Bord Bia

Bord Bia

Premium Supplier 11th January 2024
Bord Bia

Bord Bia

Premium Supplier


The UK continues to play a pivotal role in the success of Ireland's food and drink industry.
UK, January 10th, 2024: In the ever-evolving global market landscape, Ireland's robust food and drink sector proudly holds its ground, fortified by a steadfast partnership with the United Kingdom. Despite prevailing market challenges, Ireland's exports to the UK have not only weathered the storm but have emerged more resilient, underscoring the vital nature of this pivotal relationship.
The recently unveiled Export Performance and Prospects report by Bord Bia paints a compelling picture of Ireland's success, showcasing a significant €16.3 billion (£14.1 billion) in food, drink, and horticulture exports in 2023. Within this dynamic landscape, the UK solidifies its role as the largest single destination, with an estimated €5.6 billion (£4.8 billion) in food and drink exports, constituting an impressive 34% share of total exports.
At the heart of this success story is the surge in Irish beef exports to the UK, reaching an estimated €1.3 billion (£1.1 billion) - a notable 10% value increase that elevates the UK market's share to 47%, up from 44% in 2022.

Export Performance 2023 - Key Sector Increases
• Beef exports were valued at €1.3 billion (£1 billion) in 2023, up from €1,1 billion (£946 million) in 2022.
• Packaged Consumer Food (PCF) exports increased from €1.9 billion (£1.6 billion) in 2022 to €2 billion (£1.6 billion) in 2023.
• Drinks were valued at €336 million up from €283 million in 2022, a percentage increase of +19%.
However, amidst the good news, challenges persist. The impact of inflation, the cost-of-living crisis, and downward pressure on trade prices have resulted in a decline in export values across various sectors.
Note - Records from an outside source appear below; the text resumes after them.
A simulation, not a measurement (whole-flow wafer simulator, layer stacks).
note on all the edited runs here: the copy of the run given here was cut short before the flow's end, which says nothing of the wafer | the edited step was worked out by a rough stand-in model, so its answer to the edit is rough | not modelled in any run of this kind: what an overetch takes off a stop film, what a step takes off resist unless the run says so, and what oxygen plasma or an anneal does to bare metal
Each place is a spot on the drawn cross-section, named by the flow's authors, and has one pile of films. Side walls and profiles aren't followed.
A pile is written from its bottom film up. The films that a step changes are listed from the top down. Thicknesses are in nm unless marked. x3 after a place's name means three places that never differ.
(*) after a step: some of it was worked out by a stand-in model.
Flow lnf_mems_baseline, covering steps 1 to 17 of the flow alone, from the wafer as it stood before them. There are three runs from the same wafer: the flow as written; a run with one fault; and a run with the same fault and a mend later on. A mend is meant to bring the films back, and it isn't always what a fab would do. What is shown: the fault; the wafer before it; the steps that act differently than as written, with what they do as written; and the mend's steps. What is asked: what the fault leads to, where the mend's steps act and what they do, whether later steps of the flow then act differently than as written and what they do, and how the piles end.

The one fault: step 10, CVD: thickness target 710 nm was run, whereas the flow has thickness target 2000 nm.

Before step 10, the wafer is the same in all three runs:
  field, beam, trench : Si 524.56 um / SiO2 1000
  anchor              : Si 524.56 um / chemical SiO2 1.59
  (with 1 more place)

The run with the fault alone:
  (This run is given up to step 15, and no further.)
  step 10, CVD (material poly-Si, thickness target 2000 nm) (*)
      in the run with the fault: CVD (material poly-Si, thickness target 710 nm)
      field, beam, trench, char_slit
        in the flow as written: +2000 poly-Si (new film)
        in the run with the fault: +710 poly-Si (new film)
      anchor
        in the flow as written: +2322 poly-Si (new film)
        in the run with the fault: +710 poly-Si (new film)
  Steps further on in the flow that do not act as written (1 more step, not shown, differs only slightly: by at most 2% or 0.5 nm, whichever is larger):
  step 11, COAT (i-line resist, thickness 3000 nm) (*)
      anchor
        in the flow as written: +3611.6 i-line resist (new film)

Export Performance 2023 - Key Sector Decreases
• Irish dairy exports were valued at €1 billion (£860 million) down from €1.2 billion (£1 billion) in 2022.
• Irish horticulture and cereal exports were valued at €273 million (£233 million) down from €281 million (£241 million) in 2022
Nevertheless, the industry remains undeterred, with an overwhelming 73% of Irish food and drink exporters expressing optimism for robust market growth in 2024.

Key Sectoral Highlights
1. Export Performance:
• Ireland's food, drink, and horticulture exports reached €16.3 billion (£14.1 billion) in 2023 solidifying the UK's position as the largest single destination, with estimated food and drink exports valued at €5.6 billion (£4.8 billion) in 2023.
• The share of total exports destined for the UK in 2023 is estimated at 34%, up two percentage points on 2022.
• The meat and livestock sector played a crucial role in maintaining Ireland's standing as a significant player in global food and drink exports.
2. Beef Sector Performance:
• The value of exports of Irish beef to the UK increased by 10% to reach an estimated €1.3 billion (£1.1 billion). The UK market now represents 47% of Irish beef exports by value, a growth from 44% in 2022.
• Notable increases in the value of beef exports offset declines in other meat categories, showcasing the resilience of the Irish beef industry.
3. Horticulture and Cereals Performance:
• Despite reduced volumes, there was an increase in sales value, notably driven by Mushrooms, which comprised nearly 50% of the total export value.
4. Exporter Sentiment:
• Exporter Sentiment study reveals a positive outlook for 2024, with 73% expressing optimism for market growth.
• Challenges such as energy prices, inflation, and labour costs impact 53% of beef companies, indicating a nuanced landscape.
5. Export Destinations:
• The UK is now the largest single market for Irish beef, with a 47% share in 2023.
• The overall increase in trade during 2023 is attributed to higher exports of meat and livestock, with beef playing a significant role.
6. Challenges for 2024:
• A decline in export values and muted volume growth across Irish Dairy, PCF, Alcohol and Seafood can be attributed to market conditions such as inflation, a cost-of-living crisis affecting consumer spending, and substantial downward pressure on trade prices.
• Market volatility and inflation remain areas of concern, necessitating strategic planning.

Reflecting on the sector's achievements, Donal Denvir, Bord Bia’s Director UK, commented, “Despite market challenges, Ireland's food and drink industry, bolstered by a strong UK partnership, continues to perform well. Our industry stands out as a resilient and unwavering source of food and drinks our UK partners continue to benefit from.”